AdaCore / bb-runtimes

Source repository for the GNAT Bare Metal BSPs
Other
65 stars 51 forks source link

Tasks on second core of the zynq7000 seems to be unable to wake up #32

Closed BottCode closed 4 years ago

BottCode commented 4 years ago

I'm working on zynq7000 ravenscar-full runtime with the dual-core support and I think I found a bug. Not sure about this, maybe I'm wrong. Here you can get an application reproducing the issue.

As you can see in this spec, there're two tasks (in addition to the main): the first one is allocated to CPU 1, while the second one to CPU 2.

Task A, executing on CPU 1, works correctly: every 500ms it is scheduled on that CPU. Task B, executing on CPU 2, doesn't seem to behave the same way. It should be scheduled on CPU 2 every 5000ms, but the following seems to happen:

  1. B is scheduled correctly at its first time;
  2. when delay until Next Period; is "hitten", then B go to sleep, which is correct;
  3. the idle task, i.e. the one which executes when no other tasks are in the ready queue, get the CPU 2, which is correct;
  4. after (roughly) 5 seconds, the B's alarm should ring... but this seems not to happen. So the conseguence is that the idle task will hold forever the CPU 2 and B is never awakened.

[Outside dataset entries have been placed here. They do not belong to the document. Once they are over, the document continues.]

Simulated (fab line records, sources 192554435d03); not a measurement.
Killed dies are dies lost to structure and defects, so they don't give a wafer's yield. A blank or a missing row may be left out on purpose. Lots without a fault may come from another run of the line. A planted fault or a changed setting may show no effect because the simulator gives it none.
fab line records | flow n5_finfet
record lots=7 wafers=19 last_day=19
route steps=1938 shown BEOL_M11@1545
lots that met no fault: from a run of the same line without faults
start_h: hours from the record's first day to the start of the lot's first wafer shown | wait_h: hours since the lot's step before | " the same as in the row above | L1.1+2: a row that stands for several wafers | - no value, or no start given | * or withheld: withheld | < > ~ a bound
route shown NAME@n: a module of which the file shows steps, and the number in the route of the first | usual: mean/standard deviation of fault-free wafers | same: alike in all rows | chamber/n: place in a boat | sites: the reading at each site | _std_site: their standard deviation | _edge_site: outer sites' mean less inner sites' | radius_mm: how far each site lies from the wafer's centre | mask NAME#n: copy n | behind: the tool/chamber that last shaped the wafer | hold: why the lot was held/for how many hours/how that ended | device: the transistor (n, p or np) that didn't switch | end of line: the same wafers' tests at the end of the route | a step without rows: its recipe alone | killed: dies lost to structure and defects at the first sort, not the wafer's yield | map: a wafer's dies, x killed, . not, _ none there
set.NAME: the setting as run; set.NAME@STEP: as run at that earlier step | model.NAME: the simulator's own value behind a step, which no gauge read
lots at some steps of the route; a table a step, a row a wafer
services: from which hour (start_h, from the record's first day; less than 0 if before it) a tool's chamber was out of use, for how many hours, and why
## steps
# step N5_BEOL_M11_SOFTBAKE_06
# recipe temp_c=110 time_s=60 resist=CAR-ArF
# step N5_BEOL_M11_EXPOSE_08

How can you reproduce the issue?

Build the app

Clone this repository, then modify the ravenscar-full-zynq7000 runtime in order to support dual-core and install it. I've reproduced this issue on GNAT 2018-arm-elf and 2019-arm-elf. Then build the application with gprbuild demo.gpr (you can also use the Makefile).

Executing on the target

Unfortunately, there's no an emulator supporting the dual-core version of the zynq7000, so you have to reproduce this issue on the real target. I'm using xsdb 2016.4, the debugger provided by Xilinx SDK, but maybe you can use GDB.

  1. Run xsdb in obj folder
  2. execute source cora_xsdb.ini and the application should start.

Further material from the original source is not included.